Hebrews 6:1-3, “Therefore, leaving the discussion of the elementary principles of Christ, let us go on to perfection, not laying again the foundation of repentance from dead works and of faith toward God, of the doctrine of baptisms, of laying on of hands, of resurrection of the dead, and of eternal judgment.” NKJV

As pastors and the leadership of the Church seek to lead and feed their flock, opposition often begins to mount. The pastor’s leadership and authority are often brought into question (Heb. 13:7, 17). Carnal Christians are determined to have their own way and so they will frequently make false accusations concerning the pastor or threaten the pastor and the church with a law suit (1 Cor. 6:1-11). The pressure builds upon the pastor as all attempts to reconcile the situation at best only seems to placate the problem for awhile until once again it raises its ugly head. Before long the pastor can not take the pressure any longer and he resigns or even worse, a vote is called and the pastor is fired. Often the stress spills into the pastor’s home life resulting in affairs and the break up of the marriage. The following statistics illustrate this point. 

78% of the pastor’s surveyed said they were forced to resign from a church at least once. 63% said they had been fired from their pastoral position at least twice. In the survey, we asked why they were fired—from the reasons given by the church board versus what they felt the reason was. . . The following three reasons were the most common causes. 

1. 52% stated that the number one reason was organizational and control issues. A conflict arose that forced them out based on who was going to lead and manage the church—pastor, elder, key lay person, faction, ...

2. 24% stated that the number one reason was their church was already in such a significant degree of conflict, the pastor’s approach could not resolve it (over 80% of pastors stated this as number 2 if not already stated as number one, and for the rest, it was number 3!).

3. 14% stated the number one reason to be that the church was resistance to their leadership, vision, teaching, or to change, or that their leadership was too strong or too fast. (

2) Overwork: in talking with my father who entered the pastorate in 1951 and who, though retired, is still pastoring, he made the following observation. It is his and many of his peer’s opinion that far more is expected of the pastor today than at any time in their ministry. There are several reasons for the escalation of the pastor’s responsibilities.

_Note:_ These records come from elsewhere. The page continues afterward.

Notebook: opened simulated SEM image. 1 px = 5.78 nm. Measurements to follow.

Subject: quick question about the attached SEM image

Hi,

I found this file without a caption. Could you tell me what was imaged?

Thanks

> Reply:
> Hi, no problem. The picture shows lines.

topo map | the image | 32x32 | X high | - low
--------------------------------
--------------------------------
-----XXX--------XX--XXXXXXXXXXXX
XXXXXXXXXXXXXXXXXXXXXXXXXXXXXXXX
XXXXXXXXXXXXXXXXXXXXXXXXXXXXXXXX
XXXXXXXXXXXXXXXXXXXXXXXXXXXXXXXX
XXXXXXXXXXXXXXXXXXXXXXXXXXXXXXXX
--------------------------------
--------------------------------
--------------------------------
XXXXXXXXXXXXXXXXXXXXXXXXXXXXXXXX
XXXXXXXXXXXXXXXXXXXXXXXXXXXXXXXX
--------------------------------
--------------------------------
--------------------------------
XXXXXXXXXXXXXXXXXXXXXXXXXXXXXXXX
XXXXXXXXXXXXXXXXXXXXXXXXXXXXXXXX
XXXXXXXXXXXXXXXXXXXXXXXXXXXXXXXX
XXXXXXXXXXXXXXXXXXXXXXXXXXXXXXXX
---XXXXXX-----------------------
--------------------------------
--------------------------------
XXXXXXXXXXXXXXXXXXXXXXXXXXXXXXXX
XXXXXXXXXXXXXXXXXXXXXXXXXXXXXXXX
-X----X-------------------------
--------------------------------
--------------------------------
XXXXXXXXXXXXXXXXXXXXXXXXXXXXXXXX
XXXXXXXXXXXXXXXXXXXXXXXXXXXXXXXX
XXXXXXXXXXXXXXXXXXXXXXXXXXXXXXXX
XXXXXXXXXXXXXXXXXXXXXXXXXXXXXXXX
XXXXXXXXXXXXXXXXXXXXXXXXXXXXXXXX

a. The church has adopted a Business model: I am amazed at the number of churches that have moved from a biblical model of a church to a business model. In such a model, the pastor becomes the “CEO” of the church. It is now his responsibility to not only set a vision for the church but also to produce tangible results of church growth. By tangible results I mean that the church expects physical proof that growth is taking place. This is usually measured by factors such as an increase in attendance and offerings, the addition of new buildings, the startup of new ministries, or the number of new members. Like a CEO in a corporation, he is also given oversight over all the ministries and staff which is a large responsibility especially in a church of several hundred with multiple-staff. Therefore he is required to work long hours. For example, one church recently was looking for a senior pastor who would be expected to work no less than a minimum of 60+ hours a week.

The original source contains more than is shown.